Diffusion 2013 - The Valleys Re-Presented

And Where are We Now?

In 2013 I launched Diffusion, a new biennial photography festival staged in Cardiff, Wales' capital city, showcasing outstanding photographic work from around the world, and providing a major new platform for Welsh artists. The festival used both traditional and new media to create a strong visual presence across existing venues and found spaces. And Where are We Now? was the question I asked artists, cultural producers, curators and programmers to address with their contributions to Diffusion 2013. 

A particular highlight of this inaugural Diffusion was the exhibition The Valleys Re-Presented, which examined different visual narratives and typologies of the South Wales’ Valleys, exploring how the currency of images creates and sustains particular mythologies about the region.

In the 1980s Ffotogallery established the Valleys Project, in which they commissioned ten photographers including David Bailey, John Davies, Peter Fraser, Francesca Odell and Paul Reas to document the life and landscape of the South Wales Valleys. It is an area that since the Second World War had witnessed the steady demise of its mining industry, culminating that year in the announcement of plans to close the pits and the subsequent Miners’ Strikes. Thirty years later, a curated selection of these works was exhibited in The Valleys Re-Presented alongside other photography, film, and vernacular imagery that take this part of the world as their subject.

Emma Lewis’ review of the exhibition for Photomonitor captured well its intentions.

“The works were on display in a temporary space called The Tramshed, a site where machinery, the lingering smell of petrol and even ubiquitous health and safety signage are still present from its usual use. It is an appropriate setting for an exhibition so connected with industry. From John Davies’ incredibly detailed photographs of mining infrastructure and row upon row of terraced houses, to Mike Berry’s images of Glyncorrwg, a region hit by an unemployment rate of 40%, to a copy of LIFE magazine covering the 1966 Aberfan coal tip tragedy, the exhibition centred on industry as lifeblood of local community, and what happens in the fallout of that industry’s demise.   

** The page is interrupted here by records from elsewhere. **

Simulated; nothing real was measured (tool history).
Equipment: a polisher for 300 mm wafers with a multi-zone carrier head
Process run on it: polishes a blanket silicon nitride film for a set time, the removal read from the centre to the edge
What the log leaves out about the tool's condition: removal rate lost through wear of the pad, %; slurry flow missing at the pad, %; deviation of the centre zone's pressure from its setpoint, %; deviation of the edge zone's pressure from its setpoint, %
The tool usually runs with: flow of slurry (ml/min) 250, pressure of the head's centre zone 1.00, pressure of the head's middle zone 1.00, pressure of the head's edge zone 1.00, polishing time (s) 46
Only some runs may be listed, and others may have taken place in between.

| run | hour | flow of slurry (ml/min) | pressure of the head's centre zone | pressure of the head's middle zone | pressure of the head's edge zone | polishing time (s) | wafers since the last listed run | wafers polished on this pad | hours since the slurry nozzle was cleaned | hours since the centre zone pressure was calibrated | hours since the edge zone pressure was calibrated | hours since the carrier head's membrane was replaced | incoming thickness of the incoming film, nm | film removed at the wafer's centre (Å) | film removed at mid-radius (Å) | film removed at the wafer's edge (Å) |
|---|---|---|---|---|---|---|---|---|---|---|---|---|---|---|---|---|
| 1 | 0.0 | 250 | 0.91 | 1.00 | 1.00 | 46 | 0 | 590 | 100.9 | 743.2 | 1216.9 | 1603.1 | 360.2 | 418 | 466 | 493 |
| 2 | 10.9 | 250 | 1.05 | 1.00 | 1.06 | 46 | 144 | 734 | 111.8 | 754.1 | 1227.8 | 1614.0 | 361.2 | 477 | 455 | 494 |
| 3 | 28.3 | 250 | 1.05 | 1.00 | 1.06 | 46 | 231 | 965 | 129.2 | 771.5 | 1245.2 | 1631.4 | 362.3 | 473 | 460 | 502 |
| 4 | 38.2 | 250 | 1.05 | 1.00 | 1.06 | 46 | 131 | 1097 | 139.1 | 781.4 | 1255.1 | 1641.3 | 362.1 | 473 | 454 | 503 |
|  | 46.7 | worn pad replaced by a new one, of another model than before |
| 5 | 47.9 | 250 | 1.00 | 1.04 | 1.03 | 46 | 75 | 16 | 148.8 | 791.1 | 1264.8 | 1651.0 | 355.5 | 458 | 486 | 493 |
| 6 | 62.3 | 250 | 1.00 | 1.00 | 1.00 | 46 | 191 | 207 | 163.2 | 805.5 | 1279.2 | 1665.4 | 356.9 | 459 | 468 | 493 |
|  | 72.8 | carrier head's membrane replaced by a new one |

The political framework of this is made explicit in ephemera such as LIFE magazine, or a poignant recent edition of the Western Mail with the headline ‘Thatcher: What Did Her Era Really Mean for Wales?’. For the most part, though, what we see in the works themselves is politics through the personal. Factories and front rooms, parties and parades: the stuff of everyday life. Berry’s images, documenting children clamouring for a sweet shop to open, men playing boules, and Thatcher herself, on the television of an elderly gentleman’s kitchen, are a case in point. Energetic and warm, their tenderness encourages an understanding of community beyond its employment statistics.

It is hard, though, not to notice work — or ­­­­the lack of it – in these images. Paul Reas’ factory workers clocking out, Maurice Broomfield’s large-scale colour print of a woman preparing a nylon spinner, and Huw Davies’ vibrant lightboxes of a school teacher and shopkeeper; together they show the changing shape of labour in South Wales. By contrast, Francesca Odell’s 1986 photograph of teenagers hanging around on a quiet street corner captures the interminable boredom and frustration of work’s absence, and gains added significance when shown, as it is here, in close proximity to David Barnes’ contemporary photographs of kids killing time on their estate.

The fact that these works are not displayed chronologically, or next to dates and captions, encourages a drawing out of these kind of cross-temporal relationships. Phillip Jones Griffiths’ famous 1961 photograph of a young boy destroying a piano is exhibited alongside its more recent incarnation on a Suede tour poster, exemplifying how images circulate and become part of the mythology of a place”. 

The exhibition also featured newly commissioned works by Alicia Bruce and Zhao Renhui, and a re-staging of Jeremy Deller’s So Many Ways to Hurt You installation about the Welsh wrestler Adrian Street.